In 2011, I wrote an essay for the Journal of National Security Law and Policy titled, “The Next Judge.” Here’s the introduction:
The filling of a judicial vacancy provides a unique opportunity to examine not only the appointment or election process, but also the court itself and its work. For obvious reasons, this has been recognized in connection with the Supreme Court of the United States, where vacancies are often the subject of much conjecture but, because of life tenure, remain essentially unpredictable. On a less lofty plane, the opportunity to take stock also occurs in other courts, and the timing, at least, is less a matter of speculation in non-Article III courts, where judges serve for fixed terms.
A case in point is the expiration of Chief Judge Andrew S. Effron’s term on the United States Court of Appeals for the Armed Forces (referred to here as the Court of Appeals) on September 30, 2011. It is appropriate to consider the process for filling his seat; the standards that, based on the law and past experience, must, could, or should not be taken into account in choosing a successor; and the possible impact on the court and its jurisprudence.

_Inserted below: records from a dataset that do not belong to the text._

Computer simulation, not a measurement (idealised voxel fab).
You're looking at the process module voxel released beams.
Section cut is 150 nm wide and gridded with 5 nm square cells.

While national security law covers a broad swath, military justice is a key component, since good order and discipline are integral to a credible military capacity, and notwithstanding the remarkable trend towards the use of high technology in national defense, uniformed personnel – human beings – and their conduct (both actual and desired) remain the heart of the matter. Hence, the filling of Chief Judge Effron’s seat is properly viewed as affecting national security. [Footnote omitted.]
Well, here we are, 10 years and five vacancies later. On July 31, 2021, the seat currently filled by Chief Judge Scott W. Stucky will become vacant. To its credit, the Department of Defense is actively soliciting suggestions for possible nominees. With any luck, this time around there will no hiatus of the kind that has almost invariably followed vacancies on the court. (Judges Robert E. Wiss and James E. Baker are the only members of the court to have been appointed the day after their predecessors’ terms expired in 1992 and 2000, respectively. See the “prior judges” table on the court’s website.)
Having closely followed the court for a while, I offer a few personal observations from the safety of the glass-enclosed newsroom high above Global Military Justice Reform Plaza.
First, an update to The Next Judge: it is no longer the case that there is a political balance test for appointment to the court. That provision was indefensible, and Congress wisely repealed it in section 541(c) of the National Defense Authorization Act for Fiscal Year 2017. Whether the Biden administration will insist on Democratic Party affiliation as a rock-bottom, no-kidding qualification remains to be seen, but at least nothing in the U.S. Code will force its hand.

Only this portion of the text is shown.